At the European level, MINT contributes research data and facility access to the EPOS Thematic Core Service: “Multi-scale labs”.

3D X-ray tomography - Various SEM scanners - Crystallographic (EBSD) mapping - TEM imaging at nm resolution

Geothermal well at TU Delft (DAPwell)​

The Delft Aardwarmte Project (DAP)well is a geothermal well that will be installed on the TU Delft campus in 2021. DAPwell will serve as a national infrastructure for research on a natural geothermal system within an urban setting and, at the same time, as an operating geothermal facility that heats buildings on the TUD campus. The unique aspect of the facility will be the possibility to do research on an operating geothermal system, using state of the art monitoring equipment. The DAPwell research and monitoring infrastructure will be used to investigate the fundamental scientific challenges that are presently limiting the development of geothermal energy.

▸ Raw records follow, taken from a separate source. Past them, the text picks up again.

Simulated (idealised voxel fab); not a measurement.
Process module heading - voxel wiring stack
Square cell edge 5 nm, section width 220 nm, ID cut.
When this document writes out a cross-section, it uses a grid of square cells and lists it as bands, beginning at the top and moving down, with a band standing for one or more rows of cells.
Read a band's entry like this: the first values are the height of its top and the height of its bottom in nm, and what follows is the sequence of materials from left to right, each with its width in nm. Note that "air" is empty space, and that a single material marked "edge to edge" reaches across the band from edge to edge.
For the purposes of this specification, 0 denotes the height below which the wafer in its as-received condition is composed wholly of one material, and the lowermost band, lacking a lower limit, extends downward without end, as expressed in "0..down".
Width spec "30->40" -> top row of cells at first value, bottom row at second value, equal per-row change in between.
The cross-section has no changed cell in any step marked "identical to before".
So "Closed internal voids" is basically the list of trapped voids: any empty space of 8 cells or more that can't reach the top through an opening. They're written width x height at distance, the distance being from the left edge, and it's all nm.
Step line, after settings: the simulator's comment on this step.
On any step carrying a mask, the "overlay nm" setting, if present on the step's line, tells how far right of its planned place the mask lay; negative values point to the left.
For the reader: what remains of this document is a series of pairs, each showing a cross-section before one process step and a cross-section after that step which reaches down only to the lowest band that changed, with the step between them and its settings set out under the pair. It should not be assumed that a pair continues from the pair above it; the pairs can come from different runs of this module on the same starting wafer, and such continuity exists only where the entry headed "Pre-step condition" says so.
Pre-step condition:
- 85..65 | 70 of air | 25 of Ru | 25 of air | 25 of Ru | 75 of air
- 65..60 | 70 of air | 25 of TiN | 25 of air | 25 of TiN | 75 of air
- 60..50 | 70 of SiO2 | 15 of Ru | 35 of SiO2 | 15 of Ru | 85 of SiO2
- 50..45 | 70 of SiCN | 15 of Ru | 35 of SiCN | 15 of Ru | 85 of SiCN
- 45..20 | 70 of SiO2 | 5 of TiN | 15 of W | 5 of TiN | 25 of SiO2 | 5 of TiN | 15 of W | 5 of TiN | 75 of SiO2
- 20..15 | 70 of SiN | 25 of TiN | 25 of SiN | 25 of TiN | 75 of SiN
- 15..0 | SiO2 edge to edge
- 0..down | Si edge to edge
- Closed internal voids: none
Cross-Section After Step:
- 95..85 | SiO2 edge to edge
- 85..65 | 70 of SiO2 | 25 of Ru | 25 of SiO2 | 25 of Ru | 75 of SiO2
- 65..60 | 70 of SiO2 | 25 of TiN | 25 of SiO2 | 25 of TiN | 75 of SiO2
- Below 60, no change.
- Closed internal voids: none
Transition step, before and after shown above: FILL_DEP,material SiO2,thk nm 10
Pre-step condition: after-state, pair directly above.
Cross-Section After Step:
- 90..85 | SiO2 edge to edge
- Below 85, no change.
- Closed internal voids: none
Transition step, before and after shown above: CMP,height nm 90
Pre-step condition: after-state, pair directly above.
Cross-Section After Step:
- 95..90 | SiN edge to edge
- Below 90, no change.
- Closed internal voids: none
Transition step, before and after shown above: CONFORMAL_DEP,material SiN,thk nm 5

For more information on DAPwell and geothermal energy in Delft click here.

Delft Petrophysics Laboratory (DPL)

The Delft Petrophysics Laboratory (DPL) at TU Delft contains experimental equipment for the determination of petrophysical rock properties. Properties that can be measured include density, porosity and permeability, electrical and thermal conductivities, acoustic velocities and mechanical properties. DPL is part of the Geoscience and Engineering Laboratory at TU Delft. Highlighted instruments available for access through EPOS-NL include:

  •       Unconfined compressive strength measurement devices
  •       Triaxial apparatus
  •       Ultrasonic and passive acoustics systems
  •       He-pycnometer
  •       TEMPOS thermal properties analyser

At the European level, DPL contributes research data and facility access to the EPOS Thematic Core Service: “Multi-scale labs”.

Hoek cell with an analogue Groningen fault slip experiment, taken by Anne Pluymakers

ORFEUS Seismological data center​

The Observatories and Research Facilities for European Seismology (ORFEUS) data center, hosted at KNMI, is the European data center for broadband seismic waveform data. Nationally, ORFEUS is crucial in the monitoring and provision of data from a unique geophysical, seismic and satellite monitoring network, focusing on induced earthquakes in the Groningen gas field and natural earthquakes in the tectonically active regions of Europe.

ORFEUS (founded 1987) is one of the oldest, most mature infrastructures for seismology in Europe, together with the European-Mediterranean Seismological center (EMSC) (established in 1975) and the European facilities for Earthquake hazard and risk (EFEHR). No other community driven seismological infrastructures exists in Europe.

To access the ORFEUS data portal, click here.

Internationally, ORFEUS is one of the key infrastructures on which the larger European Integrated Data Archive (EIDA) and EPOS Thematic Core Service “Seismology” infrastructures are being built. 

Top image: ORFEUS Data Centre seismic monitoring network in the Netherlands. Note the dense monitoring cluster in the Groningen gas field, NE Netherlands. Bottom image: The ORFEUS Data Centre is one of the main pillars in the global EIDA seismic monitoring network.